Movie and Book Review: The Giver

The Giver is in my Top 5 list of all-time favorite books, which is a huge compliment as I love reading and have hundreds of books under my belt. Dystopia books are my favorite kind to read, and Lois Lowry does a great job of writing an introduction to the topic for young adults.

The giver chairs
Photo credit: The Giver

The Giver follows a”teenager named Jonas as he transitions into adulthood and his new role in the adult society. While everyone around him receives normal jobs such as taking care of babies or the elderly, teaching or flying planes, Jonas is named the next Receiver of Memory. You see, in this futuristic utopian society, people have decided that memories and human experiences cause too much sadness and pain. So they simply opt out. With the help of a magical force field that keeps the memories in and pills taken every day to suppress colors, emotions and natural human urges, the society lives in a gray and bland perfect world. But once Jonas starts receiving memories from The Giver of”joy, sadness, snow, holidays, friendship, nature, weather and love, he realizes that it is all too beautiful to keep to himself.

As you all know, The Giver was recently made into a movie starting Meryl Streep, Jeff Bridges, Brenton Thwaites, Alexander Skarsgard and Katie Holmes. With all the trepidation of someone who has seen too many wonderful books be butchered by their movie versions, I went to Pacific Theatres in Culver City to see the show.

Photo credit: The Giver
Photo credit: The Giver

All in all, I think The Giver (movie) was great! It stuck to the plot of the book pretty well. The movie took some liberties, as with the character of Fiona’s involvement and with the implied evilness (not ignorance) of Mother, as well as with the landscape that the society is placed in. However, I was really pleased with how the movie presented the story.

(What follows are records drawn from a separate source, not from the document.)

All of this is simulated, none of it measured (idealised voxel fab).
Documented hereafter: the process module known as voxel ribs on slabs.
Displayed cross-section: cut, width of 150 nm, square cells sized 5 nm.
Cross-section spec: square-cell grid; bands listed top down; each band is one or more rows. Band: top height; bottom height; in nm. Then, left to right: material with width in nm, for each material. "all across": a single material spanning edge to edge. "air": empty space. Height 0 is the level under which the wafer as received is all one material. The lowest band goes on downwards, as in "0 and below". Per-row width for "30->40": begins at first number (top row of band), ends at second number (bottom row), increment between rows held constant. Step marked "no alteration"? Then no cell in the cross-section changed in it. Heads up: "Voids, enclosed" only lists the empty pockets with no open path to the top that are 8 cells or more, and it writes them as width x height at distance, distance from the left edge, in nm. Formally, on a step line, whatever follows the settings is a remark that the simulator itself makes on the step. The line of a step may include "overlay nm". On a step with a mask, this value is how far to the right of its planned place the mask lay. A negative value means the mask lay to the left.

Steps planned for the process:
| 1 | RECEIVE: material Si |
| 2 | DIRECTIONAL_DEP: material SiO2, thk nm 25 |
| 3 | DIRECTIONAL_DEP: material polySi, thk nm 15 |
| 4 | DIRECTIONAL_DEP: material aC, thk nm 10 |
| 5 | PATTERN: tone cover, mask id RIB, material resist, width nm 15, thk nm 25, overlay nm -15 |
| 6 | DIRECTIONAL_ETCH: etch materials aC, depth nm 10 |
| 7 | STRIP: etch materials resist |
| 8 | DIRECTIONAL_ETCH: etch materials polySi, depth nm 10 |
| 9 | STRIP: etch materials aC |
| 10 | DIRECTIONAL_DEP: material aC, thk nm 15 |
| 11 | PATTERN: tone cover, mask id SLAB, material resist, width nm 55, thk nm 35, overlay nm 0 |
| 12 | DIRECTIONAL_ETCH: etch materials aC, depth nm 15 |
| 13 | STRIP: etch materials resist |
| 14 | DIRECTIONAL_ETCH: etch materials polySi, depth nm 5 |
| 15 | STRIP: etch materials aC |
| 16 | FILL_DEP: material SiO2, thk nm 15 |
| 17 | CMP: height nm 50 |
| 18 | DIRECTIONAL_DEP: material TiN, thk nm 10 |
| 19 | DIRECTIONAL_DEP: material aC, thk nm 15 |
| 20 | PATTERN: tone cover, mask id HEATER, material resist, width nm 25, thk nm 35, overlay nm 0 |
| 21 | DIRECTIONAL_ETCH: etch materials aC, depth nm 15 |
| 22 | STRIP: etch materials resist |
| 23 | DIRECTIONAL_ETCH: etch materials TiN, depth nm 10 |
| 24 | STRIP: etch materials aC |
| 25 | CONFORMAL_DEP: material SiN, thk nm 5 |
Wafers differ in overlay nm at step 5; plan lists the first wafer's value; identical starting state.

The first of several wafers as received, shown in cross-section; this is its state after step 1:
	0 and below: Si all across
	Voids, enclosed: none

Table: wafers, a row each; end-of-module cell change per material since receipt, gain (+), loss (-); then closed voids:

My favorite thing about the movie is that it is shot in grayscale. SPOILER ALERT – there are no colors in the utopian society, and all people are the same color and race. But as Jonas learns the color red, red shows up in a bowl of apples, so vibrant and beautiful. This is exactly how it happened in the book, and seeing it on screen was surreal.

Photo credit: The Giver
Photo credit: The Giver

I think Meryl Streep, Brenton Thwaites and Alexander Skarsgard were all perfectly cast. I was not a fan of the casting of Jeff Bridges, however. In my mind, The Giver is more of a wise old man, Dumbledore or Gandolf-esque character than the belligerent, bumbling character that Jeff Bridges always portrays no matter what his role. But the casting wasn’t poor enough to ruin the movie.
CONCLUSION: The Giver movie is a relatively faithful, well-produced retelling of the classic novel. You should go see it. And anyone who hasn’t read the book MUST do so as soon as humanly possible.